Position sizing — how much you buy/sell on every trade — is the single decision with the biggest impact on your account. More than the entry setup, more than the stop loss, more than the HTF trend. A strategy with minimal edge plus impeccable position sizing wins. A genius strategy plus wrong size equals blow-up.
This guide teaches you the exact formula to calculate the right lot size based on your risk, with examples on Forex, indices and gold.
The base rule: risk 0.5%-1% per trade
The maximum risk per trade is the first thing to define. Standard guidelines:
- Beginner: 0.5% per trade. Gives room for 200 trades without blowing the account.
- Intermediate (tested system): 1% per trade. Industry standard.
- Advanced (robust system, known drawdown): 1-2% per trade. Only if you have backtests of 500+ trades showing max DD < 15%.
- Never above 2%: even top institutional traders stay below this.
On a €10,000 account:
- 0.5% = €50 max risk per trade
- 1% = €100
- 2% = €200
The position sizing formula
The universal formula is:
Lots = (Risk in $) / (Stop Loss in pips × Pip value per lot)
You need 3 inputs:
- Risk in $: % risk × capital. E.g. 1% of €10,000 = €100.
- Stop loss in pips: distance between entry and SL.
- Pip value per standard lot: depends on the instrument.
Pip values for major instruments
For 1 standard lot (100,000 units):
- Forex majors (EURUSD, GBPUSD, AUDUSD, etc.): 1 pip = $10
- JPY pairs (USDJPY, EURJPY, etc.): 1 pip = ~$8 (varies with the JPY/USD rate)
- EUR crosses without JPY (EURGBP, EURCHF): 1 pip ≈ €10
- XAU/USD (Gold): 1 pip = $1 (pip = 0.01)
- XAG/USD (Silver): 1 pip = $5 (pip = 0.001)

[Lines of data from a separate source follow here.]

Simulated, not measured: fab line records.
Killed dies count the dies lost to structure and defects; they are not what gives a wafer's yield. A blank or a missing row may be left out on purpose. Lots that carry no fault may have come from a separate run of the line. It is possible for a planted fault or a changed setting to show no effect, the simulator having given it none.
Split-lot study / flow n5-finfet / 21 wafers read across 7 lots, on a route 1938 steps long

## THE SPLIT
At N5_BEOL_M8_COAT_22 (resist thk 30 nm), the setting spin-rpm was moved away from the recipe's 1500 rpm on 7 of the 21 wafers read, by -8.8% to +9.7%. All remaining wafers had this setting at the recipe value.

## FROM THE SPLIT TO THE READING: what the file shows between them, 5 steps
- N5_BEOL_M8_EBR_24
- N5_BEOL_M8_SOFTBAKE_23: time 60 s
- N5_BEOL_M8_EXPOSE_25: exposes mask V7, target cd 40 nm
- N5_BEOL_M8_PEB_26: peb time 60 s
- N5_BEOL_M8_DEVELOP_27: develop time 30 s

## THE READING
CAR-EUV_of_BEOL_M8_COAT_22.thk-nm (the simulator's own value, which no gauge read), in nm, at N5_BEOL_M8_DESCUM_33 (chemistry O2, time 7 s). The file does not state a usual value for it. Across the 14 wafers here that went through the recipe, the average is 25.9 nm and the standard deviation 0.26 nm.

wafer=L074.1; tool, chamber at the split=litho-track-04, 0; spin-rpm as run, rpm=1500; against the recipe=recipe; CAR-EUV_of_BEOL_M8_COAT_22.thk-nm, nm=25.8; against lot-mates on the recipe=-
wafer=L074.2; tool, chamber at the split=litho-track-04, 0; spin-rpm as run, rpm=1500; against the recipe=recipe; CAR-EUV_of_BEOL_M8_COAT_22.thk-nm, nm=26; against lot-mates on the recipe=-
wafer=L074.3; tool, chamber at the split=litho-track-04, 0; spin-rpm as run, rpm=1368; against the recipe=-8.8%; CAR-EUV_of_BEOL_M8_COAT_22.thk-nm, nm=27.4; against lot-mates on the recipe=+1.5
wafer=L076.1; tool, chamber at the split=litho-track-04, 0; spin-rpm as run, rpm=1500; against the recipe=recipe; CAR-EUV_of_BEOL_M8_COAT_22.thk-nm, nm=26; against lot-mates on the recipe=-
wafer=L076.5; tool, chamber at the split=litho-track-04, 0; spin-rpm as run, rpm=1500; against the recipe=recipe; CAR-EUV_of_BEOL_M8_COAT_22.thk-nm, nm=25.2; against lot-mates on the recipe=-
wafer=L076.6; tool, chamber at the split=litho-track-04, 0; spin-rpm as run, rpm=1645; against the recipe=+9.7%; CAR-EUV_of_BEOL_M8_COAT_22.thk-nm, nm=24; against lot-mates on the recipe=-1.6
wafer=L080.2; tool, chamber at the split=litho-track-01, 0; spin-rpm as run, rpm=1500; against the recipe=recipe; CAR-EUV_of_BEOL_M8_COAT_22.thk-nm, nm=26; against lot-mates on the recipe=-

- US500 (S&P 500 CFD): 1 point = $5-10 depending on broker
- US100 (NASDAQ 100 CFD): 1 point = $5-10
- BTC/USD: depends on broker, typically 1 lot = 1 BTC, 1 point = $1
Example 1: Forex major (EURUSD)
- Capital: €10,000
- Risk per trade: 1% = €100
- Stop loss: 30 pips
- Pip value for 1 lot of EURUSD: $10 (~€9)
Lots = 100 / (30 × 9) = 0.37 lots
So you open 0.37 lots (37 micro lots). If SL is hit: -30 pips × 0.37 × €9 ≈ -€100 ✓
Example 2: JPY pair (USDJPY)
- Capital: €10,000
- Risk: 1% = €100
- Stop loss: 25 pips (e.g. entry 150.20, SL 149.95)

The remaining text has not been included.